Katie Carline, a fellow in the Cultural Heritage Informatics Initiative and South African PhD student at Michigan State University, first learned about the rich CAMP collection of African newspapers from Peter Limb, Africana librarian at MSU (now retired). Newspapers from the Eastern Cape region of South Africa in the twentieth century have been central to Carline’s research. “This is a region that has a vibrant African intellectual and political tradition, where many of its leading figures wrote for newspapers. However, these papers had small circulations, and many were short-lived, so it is often difficult to locate copies,” says Carline.

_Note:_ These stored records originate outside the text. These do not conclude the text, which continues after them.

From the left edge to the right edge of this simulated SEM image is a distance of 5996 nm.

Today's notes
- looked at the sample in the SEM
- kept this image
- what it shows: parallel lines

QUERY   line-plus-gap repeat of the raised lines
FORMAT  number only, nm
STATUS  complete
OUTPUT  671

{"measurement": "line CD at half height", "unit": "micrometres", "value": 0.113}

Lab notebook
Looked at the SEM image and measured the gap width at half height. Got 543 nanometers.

She was particularly inspired by a bilingual Xhosa-English newspaper called Umlindi we Nyanga (The Monthly Watchman), published in East London (Eastern Cape) between 1934 and 1941. “Reading this paper changed my understanding of the geographic dynamics of black consumer culture in South Africa, and the role of women in shaping it,” she explains. She was surprised by the frequency of testimonial-type advertisements, with most of the testimonials written by women from rural areas of the Eastern Cape.
On Carline’s website Mapping Consumers in the Black South African Press, she notes that “Much of the scholarship has focused on how white-owned companies marketed products to consumers in ways that reinforced racial, economic, and gender hierarchies in South Africa. Testimonial advertisements are an opportunity to see who consumers themselves were, and how they spoke about themselves and the products they bought—always filtered, of course, through the lens of advertisers and newspaper publishers."